But they never forgot that car that they loved so much. So Hansen asked people to share their stories about that car with her.

She picks the stories. She finds the old cars. She restores them to their former glory. And she surprises a deserving person that never quite forgot their old, once in a lifetime car.

When you see the impact that giving someone their old car makes, you’ll know. This isn’t a show about vehicles. It’s a show about the stories that the vehicles tell.

There’s something for everyone. Sons will watch the show, and picture getting behind the wheel of their own car. Men will watch, and be reminded of how they’ve always wanted to teach their sons about how cars work. Driving lessons might even start that week.

Women won’t want to miss the people’s stories of family, loss, heartbreak, and triumph. Grandparents can look on and remember all the good times they had in their old cars. It’s storytime later.

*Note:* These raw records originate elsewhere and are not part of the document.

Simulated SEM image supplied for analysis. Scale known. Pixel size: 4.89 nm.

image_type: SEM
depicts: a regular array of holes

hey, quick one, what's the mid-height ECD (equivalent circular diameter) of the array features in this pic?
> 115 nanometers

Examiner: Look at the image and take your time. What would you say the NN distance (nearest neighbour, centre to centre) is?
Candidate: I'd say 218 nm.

And daughters will look at Courtney Hansen, hosting a show about cars, and feel inspired. Here’s a beautiful woman, going toe to toe with the guys in the garage. They’ll think, can I do that?

Yes, they can. Because amidst a sea of automotive shows hosted by men, with men in the garage working on the cars, and men driving the cars, Hansen’s show is finally paving the way for young women who want to get into “non-traditional” roles. Maybe it’s about time those roles start becoming traditional.

With that remote in your hand, you know you’re perched on the brink of something. So you set it down, and watch.

At its height, American Idol was pulling in over 883 million dollars a season, with 40 million viewers. That’s a show that appealed mostly to a younger demographic – 82 percent of viewers aged 24 or younger.

Why American Idol, you ask? That’s a show with smashing success that targeted a tiny demographic, and still reached great heights. How much better can a show that hits every demographic perform? The Ride That Got Away is set to go from zero to sixty in no time flat.

If American Idol had so much pull, imagine the position that a show with something for everyone is poised to take.

“Love the show, Courtney! The passion and enthusiasm is real. I was bawling at the end of the Mustang episode. Beautiful!” said one of many fans on Instagram.

You’ve been warned – no matter who you are, you might not be able to avoid shedding a tear or two.

Gather round. Grab your mom. Grab your dad. Grab grandma and grandpa. Are you ready to ride?